I'm planning of buying the Fluke 88V specialty automotive DMM and have a few questions
1. One of the function on the 88V that catch my interest is PWM measurement. But I was pondering, is it possible for us to calculate PWM based on frequency and duty cycle measurement?
2. The 88V is not a true rms multimeter. I wonder how the lack of trms will (or will not) affect its PWM readings? I learned that trms only applies to AC, but I read somewhere in this forum that DC can also benefit from trms capability when measuring PWM and logic signal.
3. Many multimeters can measure temperature with a thermocouple probe. Question is, is the thermocouple an indispensable component to make measurements? Can't I just use my test leads?
Just to clear things up:
- I already searched and asked these questions elsewhere with disappointing result.

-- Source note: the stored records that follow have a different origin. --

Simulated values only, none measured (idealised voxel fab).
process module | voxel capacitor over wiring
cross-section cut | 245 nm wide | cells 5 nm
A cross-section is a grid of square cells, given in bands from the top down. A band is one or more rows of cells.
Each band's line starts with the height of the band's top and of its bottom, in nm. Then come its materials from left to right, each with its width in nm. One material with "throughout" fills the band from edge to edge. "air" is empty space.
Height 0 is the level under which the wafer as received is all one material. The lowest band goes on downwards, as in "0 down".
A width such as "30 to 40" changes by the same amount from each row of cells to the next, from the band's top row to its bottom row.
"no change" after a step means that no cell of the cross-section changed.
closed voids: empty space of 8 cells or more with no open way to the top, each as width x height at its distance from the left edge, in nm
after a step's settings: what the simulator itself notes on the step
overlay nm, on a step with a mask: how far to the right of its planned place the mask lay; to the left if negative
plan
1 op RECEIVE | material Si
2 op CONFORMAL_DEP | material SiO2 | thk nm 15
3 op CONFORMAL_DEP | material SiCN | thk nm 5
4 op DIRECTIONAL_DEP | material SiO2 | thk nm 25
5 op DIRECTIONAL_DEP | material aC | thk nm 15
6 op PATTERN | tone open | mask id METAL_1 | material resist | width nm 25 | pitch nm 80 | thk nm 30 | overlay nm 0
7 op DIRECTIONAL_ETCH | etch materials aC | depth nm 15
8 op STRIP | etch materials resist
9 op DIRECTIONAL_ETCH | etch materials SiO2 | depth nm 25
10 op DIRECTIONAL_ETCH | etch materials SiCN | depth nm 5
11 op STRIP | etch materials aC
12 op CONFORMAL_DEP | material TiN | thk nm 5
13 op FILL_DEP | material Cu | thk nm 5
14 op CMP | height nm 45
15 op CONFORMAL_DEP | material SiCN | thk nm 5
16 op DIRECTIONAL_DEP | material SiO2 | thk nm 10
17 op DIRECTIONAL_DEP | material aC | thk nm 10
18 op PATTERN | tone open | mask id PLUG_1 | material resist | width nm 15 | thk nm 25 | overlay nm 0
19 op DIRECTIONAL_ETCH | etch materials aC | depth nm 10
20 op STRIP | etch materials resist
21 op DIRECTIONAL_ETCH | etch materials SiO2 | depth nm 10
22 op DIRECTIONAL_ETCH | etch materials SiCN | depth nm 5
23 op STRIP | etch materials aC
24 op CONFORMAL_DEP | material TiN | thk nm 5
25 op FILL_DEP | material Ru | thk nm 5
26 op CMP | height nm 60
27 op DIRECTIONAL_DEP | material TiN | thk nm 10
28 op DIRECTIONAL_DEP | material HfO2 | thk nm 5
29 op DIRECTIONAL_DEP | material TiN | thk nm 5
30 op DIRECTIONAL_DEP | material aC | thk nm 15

- Yes, I need a Fluke. I've had experience where other brands gave me weird readings.
Thanks everyone.
Hi,
Are you talking about a square wave PWM or other?
The square wave or rectangular wave PWM is easy to understand, if it is not a square wave then it is a bit more difficult. Even a sine wave can have a non 50 percent duty cycle (positive half vs negative half cycles).
For a square wave PWM the average voltage is simply the pulse time high divided by the total time period, times the peak voltage.
For a non square wave it is the integral over the period divided by the period:
(1/T)*integrate(f(t),t,0,Tp)
where
f(t) is the wave to be measured,
t is time,
0 is the start time of one period,
Tp is the period time.
You do have to be careful though sometimes you have to integrate over each half cycle independently then add the results in recognition of the fact that areas are usually taken to be always positive. In cases of 50 percent duty cycle you can usually get away with integrating over just one half cycle then multiplying the result by two.
Example of a regular sine wave 50 percent duty cycle:
f(t)=Vp*sin(2*pi*f*t)
and with Vp=10 and f=100 we end up with:
f(t)=10*sin(200*pi*t)
and using floats:
f(t)=10.0*sin(628.3185307179587*t)
integrate over one half cycle which for 100Hz is 0.005 seconds:
a=integrate(f(t),t,0,0.005)
we get:
a=0.031830988618379
and then divide by the period which is the half cycle 0.005 seconds, we get:
Vavg=6.366197723675813
Note because we integrated over the half cycle using the half cycle period we get the average over one half cycle but since the other half is the same the entire average is as shown.
Note this is considered the average value of a sine wave but the mathematical average is zero because one half cycle cancels the other half cycle. In measurement theory the result either 6.366 volts or 0.000 volts is interpreted as dictated by the application. Usually power line measurements use the 6.366 volt measurement interpretation and this is what many regular AC volt meters would read. RMS volt meters would read 7.071 volts RMS because that is a different measurement and different calculation:
Vrms=sqrt( avg(f(t)^2) )
where
avg=(1/T)*integrate(F(t),t,0,Tp)
as before but f(t) is first squared so F(t)=f(t)^2.
The main difference is we first square the wave before taking the average, then take the average, then later take the square root. Hence the mnemonic RMS which is Root of the Mean of the Square, where Mean is another word for Average.
Also as before, for the regular sine wave we could do this over just one half cycle but because the wave is first squared we could also do it over an entire cycle without worries about the interpretation.